Deburgh, The Overseer.

Deburgh, the overseer, of whom I have spoken, was a small man, of light complexion, and very light hair.

If my readers could have been in Fort Sumter in July, 1864, they would have seen Deburgh with a small bar of iron or a piece of shell in his hand, forcing the surviving portion of the negroes back into line and adding to these, other negroes kept in the Rat-hole as reserves to fill the places of those who were killed and wounded.

They would also have heard him swearing at the top of his voice, while forcing the negroes to rearrange themselves in line from the base of the fort to the top.

This arrangement of the negroes, enabled them to sling to each other the bags of sand which was put in the baskets on the top of the fort. My readers ask, what was the sand put on the fort for? It was to smother the fuses of such shells as reached the ramparts before bursting.

After the bombardment of Port Sumter in 1863, by the Union forces, its top of fourteen or sixteen feet in thickness, built of New Hampshire granite, was left bare. From that time all through 1864, the shells were so aimed as to burst right over the fort; and it was pieces of these shells which flew in every direction that were so destructive.

The fuses of many of these shells fired on Port Sumter did not burn in time to cause the shells to burst before falling. Now as the shells fell on the rampart of the fort instead of falling and bursting on the stone, they buried themselves harmlessly in the sand, which put out the fuse and also kept them from bursting.

But while the destruction of life was lessened by the sand, it was fully made up by the hand of that brute, the overseer. God only knows how many negroes he killed in Port Sumter under the shadow of night. Every one he reached, while forcing the slaves back into working position after they had been scattered by the shells, he would strike on the head with the piece of iron he carried in his hand, and, as his victim fell, would cry out to some other negro, "Put that fellow in his box," meaning his coffin.
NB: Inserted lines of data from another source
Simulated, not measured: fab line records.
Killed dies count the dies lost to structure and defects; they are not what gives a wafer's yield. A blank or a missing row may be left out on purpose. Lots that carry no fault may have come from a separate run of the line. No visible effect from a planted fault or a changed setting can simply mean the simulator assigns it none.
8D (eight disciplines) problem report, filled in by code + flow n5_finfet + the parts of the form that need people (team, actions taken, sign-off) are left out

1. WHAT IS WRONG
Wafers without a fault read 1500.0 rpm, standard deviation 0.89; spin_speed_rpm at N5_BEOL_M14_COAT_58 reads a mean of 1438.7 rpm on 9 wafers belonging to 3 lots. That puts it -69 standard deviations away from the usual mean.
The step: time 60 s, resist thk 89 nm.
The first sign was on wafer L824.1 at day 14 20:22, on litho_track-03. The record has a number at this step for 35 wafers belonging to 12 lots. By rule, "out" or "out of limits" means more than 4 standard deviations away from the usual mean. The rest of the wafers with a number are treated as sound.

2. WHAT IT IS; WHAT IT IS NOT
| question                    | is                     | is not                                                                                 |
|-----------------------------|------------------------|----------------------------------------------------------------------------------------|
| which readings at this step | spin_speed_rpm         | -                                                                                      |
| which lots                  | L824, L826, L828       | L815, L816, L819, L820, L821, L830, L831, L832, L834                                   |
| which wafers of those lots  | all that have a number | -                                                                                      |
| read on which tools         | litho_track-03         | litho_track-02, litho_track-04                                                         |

Whether the superior officers in Fort Sumter knew that Deburgh was killing the negroes off almost as fast as the shells from Fort Wagner, or whether they did not know, and did not care, I never have learned. But I have every reason to believe that one of them at least, namely, Major John Johnson, would not have allowed such a wholesale slaughter, had he known. On the other hand I believe that Capt. J.C. Mitchell was not only mean enough to have allowed it, but that he was fully as heartless himself.

Whatever became of Deburgh, whether he was killed in Fort Sumter or not, I never knew.